He was educated at The Oratory School, the Lycée Français Charles de Gaulle (the French school in London), before going up to University College, Durham where he read History (BA Hons) and became President of the Durham Union Society. Before entering politics, he qualified as a barrister of the Inner Temple, and practised in arbitration and criminal law as a member of Goldsmiths Chambers. He is a Fellow of the Chartered Institute of Arbitrators. Leigh was elected a member of Richmond Borough Council and then of the Greater London Council, serving as Councillor between 1974 and 1981.

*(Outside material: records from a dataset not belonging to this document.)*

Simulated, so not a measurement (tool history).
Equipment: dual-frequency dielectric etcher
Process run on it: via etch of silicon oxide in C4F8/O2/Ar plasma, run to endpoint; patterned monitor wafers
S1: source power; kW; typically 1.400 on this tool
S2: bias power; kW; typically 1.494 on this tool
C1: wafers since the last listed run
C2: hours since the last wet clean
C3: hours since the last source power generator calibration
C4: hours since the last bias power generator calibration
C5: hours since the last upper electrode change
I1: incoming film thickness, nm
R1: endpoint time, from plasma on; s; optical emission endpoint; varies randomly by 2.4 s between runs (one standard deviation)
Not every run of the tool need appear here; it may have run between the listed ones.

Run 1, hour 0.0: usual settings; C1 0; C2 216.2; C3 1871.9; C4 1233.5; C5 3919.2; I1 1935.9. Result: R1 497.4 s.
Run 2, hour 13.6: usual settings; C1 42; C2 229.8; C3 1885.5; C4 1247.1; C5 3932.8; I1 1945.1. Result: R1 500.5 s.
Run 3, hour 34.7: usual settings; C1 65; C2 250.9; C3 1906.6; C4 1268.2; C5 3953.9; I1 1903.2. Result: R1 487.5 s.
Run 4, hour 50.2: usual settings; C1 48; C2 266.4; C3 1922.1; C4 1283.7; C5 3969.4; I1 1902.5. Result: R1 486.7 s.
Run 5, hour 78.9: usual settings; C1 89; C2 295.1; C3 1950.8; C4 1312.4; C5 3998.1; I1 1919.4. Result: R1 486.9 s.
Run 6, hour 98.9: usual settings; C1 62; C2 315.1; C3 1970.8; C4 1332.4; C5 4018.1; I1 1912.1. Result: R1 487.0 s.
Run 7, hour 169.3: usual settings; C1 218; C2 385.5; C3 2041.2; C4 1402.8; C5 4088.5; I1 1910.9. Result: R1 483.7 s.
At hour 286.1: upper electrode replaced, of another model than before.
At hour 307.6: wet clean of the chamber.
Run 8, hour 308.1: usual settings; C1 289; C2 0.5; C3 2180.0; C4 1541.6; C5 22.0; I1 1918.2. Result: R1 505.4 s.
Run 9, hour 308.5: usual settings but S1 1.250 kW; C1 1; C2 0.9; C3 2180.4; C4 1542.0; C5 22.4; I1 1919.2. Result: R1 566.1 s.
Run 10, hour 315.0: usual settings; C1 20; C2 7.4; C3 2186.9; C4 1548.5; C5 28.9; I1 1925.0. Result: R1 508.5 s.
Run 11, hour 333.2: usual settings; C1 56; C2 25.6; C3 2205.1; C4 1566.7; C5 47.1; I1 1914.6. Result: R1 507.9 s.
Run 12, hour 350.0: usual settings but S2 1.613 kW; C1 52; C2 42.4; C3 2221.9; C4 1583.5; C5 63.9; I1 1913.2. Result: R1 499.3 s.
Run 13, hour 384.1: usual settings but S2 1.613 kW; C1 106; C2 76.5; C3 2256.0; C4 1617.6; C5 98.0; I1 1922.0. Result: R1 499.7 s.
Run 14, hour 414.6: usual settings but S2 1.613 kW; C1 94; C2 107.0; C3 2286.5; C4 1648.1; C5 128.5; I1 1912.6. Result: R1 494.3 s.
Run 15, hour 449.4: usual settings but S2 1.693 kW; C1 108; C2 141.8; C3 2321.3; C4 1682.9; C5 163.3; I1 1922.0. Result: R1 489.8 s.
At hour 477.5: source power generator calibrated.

Edward Leigh is a son of the late Sir Neville Leigh KCVO, a former Clerk to the Privy Council, of the West Hall, High Legh family, and a nephew of Princess Nikolai Galitzine. He has six children (sons Benedict, Nicholas, Theodore, born 1988, 1994 and 1997, and daughters Natalia, Tamara and Marina, born 1985, 1987 and 1990) by his wife, Mary Goodman, the grandniece of George, Duke of Mecklenburg, whom he married on September 25, 1984 in London. A descendant of King Henry VII himself through his Egerton ancestors, his wife is a descendant of Sophia, Electress of Hanover, making his children about 600th in the line of succession to the British throne.